This article was republished from Judicial Watch
The Department of the Interior (DOI) last year promulgated a rule intended to provide a way to organize “a Native Hawaiian government” that could “seek a government-to-government relationship with the United States.” In plain English, this is an attempt to grant tribal status to Native Hawaiians by executive decree. The means for accomplishing this would be a vote, restricted by the regulation to those who had at least one drop of Native Hawaiian blood.
This atrocious rule, which is almost certainly unconstitutional, should immediately be repealed. Congress has the power to do so now under the Congressional Review Act (CRA). This law allows Congress a certain time to object to any new rule if it believes, for example, that an agency has overstepped its legal authority. If the President agrees, the rule is repealed.
The DOI’s regulation amounts to (another) attempt by the now-departed Obama Administration to use an executive order to circumvent Congress – and the Constitution. Under art. I, § 8, Congress is vested with the authority to regulate commerce with Indian tribes. This has been interpreted to mean that Congress has complete power to make this decision. Starting in 2000 and for more than a decade, Hawaii’s Senator Akaka tried to convince Congress to pass the Native Hawaiian Government Reorganization Act, popularly known as the “Akaka Bill.” The Akaka Bill would have granted Native Hawaiians a pathway to federal tribal status. But Congress never passed the bill.

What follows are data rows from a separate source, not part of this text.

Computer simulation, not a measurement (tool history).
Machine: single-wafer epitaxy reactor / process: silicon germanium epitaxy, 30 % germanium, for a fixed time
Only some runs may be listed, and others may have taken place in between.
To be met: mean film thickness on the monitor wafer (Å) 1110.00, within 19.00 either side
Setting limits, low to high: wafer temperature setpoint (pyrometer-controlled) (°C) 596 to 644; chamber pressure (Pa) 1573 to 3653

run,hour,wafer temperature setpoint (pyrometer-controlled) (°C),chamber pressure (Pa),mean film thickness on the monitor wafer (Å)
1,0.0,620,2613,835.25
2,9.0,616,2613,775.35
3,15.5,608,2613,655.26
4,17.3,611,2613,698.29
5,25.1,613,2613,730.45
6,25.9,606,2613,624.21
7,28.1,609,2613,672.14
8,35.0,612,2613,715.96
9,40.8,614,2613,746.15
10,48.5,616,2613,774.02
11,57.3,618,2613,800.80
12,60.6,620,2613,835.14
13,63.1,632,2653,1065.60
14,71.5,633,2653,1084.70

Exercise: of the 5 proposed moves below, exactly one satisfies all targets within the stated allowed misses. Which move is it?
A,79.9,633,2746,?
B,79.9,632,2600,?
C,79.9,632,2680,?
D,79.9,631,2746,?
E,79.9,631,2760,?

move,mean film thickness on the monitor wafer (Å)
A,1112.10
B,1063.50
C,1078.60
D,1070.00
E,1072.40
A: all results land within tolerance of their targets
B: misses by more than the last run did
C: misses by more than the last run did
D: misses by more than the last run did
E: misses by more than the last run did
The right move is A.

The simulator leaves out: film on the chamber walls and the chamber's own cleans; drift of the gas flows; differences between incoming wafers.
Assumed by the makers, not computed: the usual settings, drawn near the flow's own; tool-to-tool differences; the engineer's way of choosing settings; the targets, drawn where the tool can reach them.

Switching tactics, the Obama Administration decided to try to accomplish the same thing by executive action. Relying on a hodgepodge of federal statutes, the DOI argued that a “special” or “trust” relationship existed between the U.S. government and Native Hawaiians, and that this provided the basis for the DOI to adopt a regulation creating a pathway to Native Hawaiian tribal status. This approach is dishonest. The federal government has never recognized Native Hawaiians as a sovereign entity like other Indian tribes. If it had, there would have been no need for the Akaka Bill. When members of Congress expended political energy for more than a decade trying to pass that bill, were they wasting their time? The DOI’s regulation is based on a fiction and ignores the obvious: Native Hawaiians have not been granted federal tribal status because Congress rejected the effort to do so.
Even worse is what the DOI’s regulation does. It requires members of the Native Hawaiian community to adopt a “governing document” – meaning a constitution – and then to submit that document to a “ratification vote.” Under the DOI’s regulation, that ratification vote would be restricted to voters who can prove that they were descendants “of the aboriginal people who, prior to 1778, occupied and exercised sovereignty in the area that now constitutes the State of Hawaii.” A single drop of blood is enough to be allowed to vote. This is the same ugly standard applied during the Jim Crow era to define a person as black for the purposes of the segregation statutes.
Such a rule would define more than 500,000 Americans as “Native Hawaiian.” (Only 1.3 million people live in Hawaii.) If such a tribe ever were formed, it would instantly become the largest tribe in the United States, by a wide margin. Indeed, this looks more like a secession movement that the designation of a tribe. When Hawaii tried to take advantage of this regulation by holding an election restricted to “Native Hawaiians,” using the same definition as the DOI, Judicial Watch sued on the grounds that this constituted racial discrimination in violation of the Constitution. (Akina v. State of Hawaii, No. 15-322.) The Supreme Court appeared to agree when it granted an injunction in December 2015 stopping the election. Hawaii later abandoned its efforts to hold such an election.
This is a strong sign that the Supreme Court would also enjoin any other attempt to hold a racially exclusive, “Native Hawaiian” election. The DOI’s rule is nothing but an invitation to violate the Constitution. It should be repealed now under the CRA.